I’ve written before about my love/hate relationship with television. On the one hand, there is some really great stuff on these days. There are shows that really spark my creativity and tell some fabulous stories. On the other hand, it’s a cesspool of advertising, horrible reality TV, and news that’s never-ending and depressing. It’s also a great way to make you feel bad about yourself by engendering comparisons to all the seemingly perfect lives out there.
I’ve tried over the years to limit my viewing. The lack of news keeps me mentally healthy (news isn’t good for anxiety), and the lack of advertising keeps me solvent. But I’ve slipped a bit over the past couple of years. So much good stuff is out there. Now that things are in summer reruns, I’ve had a chance to realize just how out of control I’ve gotten.
Last year, TV practically ran my life. Okay, I’m going to digress, here, and try to explain/rationalize something.
(Note that we don’t have a DVR. Largely because I refuse to pay for it, but also because I know myself: I would just let it fill up and never get around to watching any of it. I have unwatched DVD’s because I’m always saying, “I’ll get to it later.” It’s the same with streaming. A DVR would be no different. If there’s pressure to actually watch something, I’ll watch it. If I can watch it anytime, it’ll sit there until doomsday. And, yes, I do realize how silly the whole thing is. If TV is running your life, you get a DVR or subscribe to streaming. If you don’t watch what’s on the DVR or streaming service, then the TV show wasn’t that important in the first place, so why are you letting it run your life? Trust me. I know I’m a contradiction and a hypocrite.)
Anyway, looking back over the past year I was dismayed to realize just how many times we made decisions based on what was on TV. What nights to go out to eat, or go to the movies. Which nights we could play board games, do a jigsaw puzzle together, or work on our Lego creations. Is tonight a good night for reading, or is there something on TV? Can we go camping this week, or is it the finale of some show that I don’t want to miss? In other words, we gave up a lot of fun stuff and experiences for… TV. (Not to mention the time I could have spent writing more novels and advancing my career. Ugh.)

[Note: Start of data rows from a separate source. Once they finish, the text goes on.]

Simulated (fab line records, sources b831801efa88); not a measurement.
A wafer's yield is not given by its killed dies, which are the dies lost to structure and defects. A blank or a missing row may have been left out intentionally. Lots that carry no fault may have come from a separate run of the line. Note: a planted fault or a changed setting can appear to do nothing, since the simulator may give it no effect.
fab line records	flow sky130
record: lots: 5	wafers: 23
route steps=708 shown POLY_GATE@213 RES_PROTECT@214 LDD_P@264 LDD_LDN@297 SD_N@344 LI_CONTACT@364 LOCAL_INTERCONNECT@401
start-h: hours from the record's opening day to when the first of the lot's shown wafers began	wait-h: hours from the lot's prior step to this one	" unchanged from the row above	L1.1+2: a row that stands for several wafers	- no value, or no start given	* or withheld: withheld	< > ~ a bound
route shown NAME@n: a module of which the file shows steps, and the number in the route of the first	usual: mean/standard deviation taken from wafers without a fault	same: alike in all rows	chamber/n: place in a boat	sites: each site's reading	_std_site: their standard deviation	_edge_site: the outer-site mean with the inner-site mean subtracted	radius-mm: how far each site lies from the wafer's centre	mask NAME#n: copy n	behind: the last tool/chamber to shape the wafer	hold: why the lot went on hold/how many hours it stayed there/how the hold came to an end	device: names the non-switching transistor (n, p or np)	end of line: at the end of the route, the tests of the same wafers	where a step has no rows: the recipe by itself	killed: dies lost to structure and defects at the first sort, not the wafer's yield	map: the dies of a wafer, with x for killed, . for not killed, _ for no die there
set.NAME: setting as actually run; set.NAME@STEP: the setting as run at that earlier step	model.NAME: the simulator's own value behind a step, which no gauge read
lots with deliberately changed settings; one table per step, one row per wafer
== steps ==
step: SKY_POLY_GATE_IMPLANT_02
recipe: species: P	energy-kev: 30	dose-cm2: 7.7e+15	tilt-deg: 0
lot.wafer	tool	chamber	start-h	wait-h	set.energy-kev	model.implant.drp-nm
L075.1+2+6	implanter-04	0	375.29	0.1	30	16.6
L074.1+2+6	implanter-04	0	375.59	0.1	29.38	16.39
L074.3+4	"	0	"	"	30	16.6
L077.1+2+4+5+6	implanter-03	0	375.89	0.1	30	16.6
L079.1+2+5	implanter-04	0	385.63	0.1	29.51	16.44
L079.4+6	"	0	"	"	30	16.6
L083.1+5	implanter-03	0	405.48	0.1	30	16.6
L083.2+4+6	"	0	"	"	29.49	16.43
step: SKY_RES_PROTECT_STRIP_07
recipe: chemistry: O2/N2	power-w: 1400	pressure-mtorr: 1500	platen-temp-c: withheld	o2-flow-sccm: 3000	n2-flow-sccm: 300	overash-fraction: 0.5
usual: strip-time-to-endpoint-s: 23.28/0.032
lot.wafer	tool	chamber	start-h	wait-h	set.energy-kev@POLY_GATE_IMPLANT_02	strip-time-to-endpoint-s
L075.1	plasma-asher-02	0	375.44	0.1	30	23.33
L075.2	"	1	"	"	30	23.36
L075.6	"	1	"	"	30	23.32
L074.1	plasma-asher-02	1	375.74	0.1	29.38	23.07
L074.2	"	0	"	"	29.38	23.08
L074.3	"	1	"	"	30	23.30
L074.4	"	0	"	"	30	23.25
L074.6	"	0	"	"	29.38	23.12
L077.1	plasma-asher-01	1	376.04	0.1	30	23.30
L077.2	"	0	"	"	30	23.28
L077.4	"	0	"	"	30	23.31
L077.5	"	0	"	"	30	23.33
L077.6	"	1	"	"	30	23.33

I know it and I should know better. Before I fell of the wagon, TV was a tiny part of my life. It certainly wasn’t something that dictated my behavior. It was the entertainment choice of last resort, used only if I was too tired, sick, or distracted to do anything else. But somewhere along the way, I let it back in to my life. And it took over, costing me time that should have been spent on more creative and intellectually stimulating pursuits. Worse, it cost me time I should have spent doing things with my loved ones. It would be one thing if I loved TV beyond all reason. If I felt like I was doing something worthwhile and really enjoyable, then great! But I don’t. I regret the time lost. I regret the things I didn’t do.
Time’s too short for that nonsense.
So I’m spending the summer rethinking things. I think the best path forward is to choose no more than three shows I want to follow next year. (And to keep it to two, if I can.) If there’s something else I really want to see, I’ll wait for the DVD and then wait for it to go on deep sale. (Or if I can find it used. I wish I could get DVD’s from our library, but they aren’t that far into the modern age, yet.) I figure by the time that happens, I’ll have lost interest. If I’m still interested, then it must mean it’s something I really want to see, so perhaps it’s worth the investment of time and money.
Otherwise, the TV stays off and I find other, more fun and meaningful things to do, both solo and with friends and loved ones. Life is short and there’s so much more out there I want to do. TV shouldn’t run my life and it’s ridiculous to allow it to do so.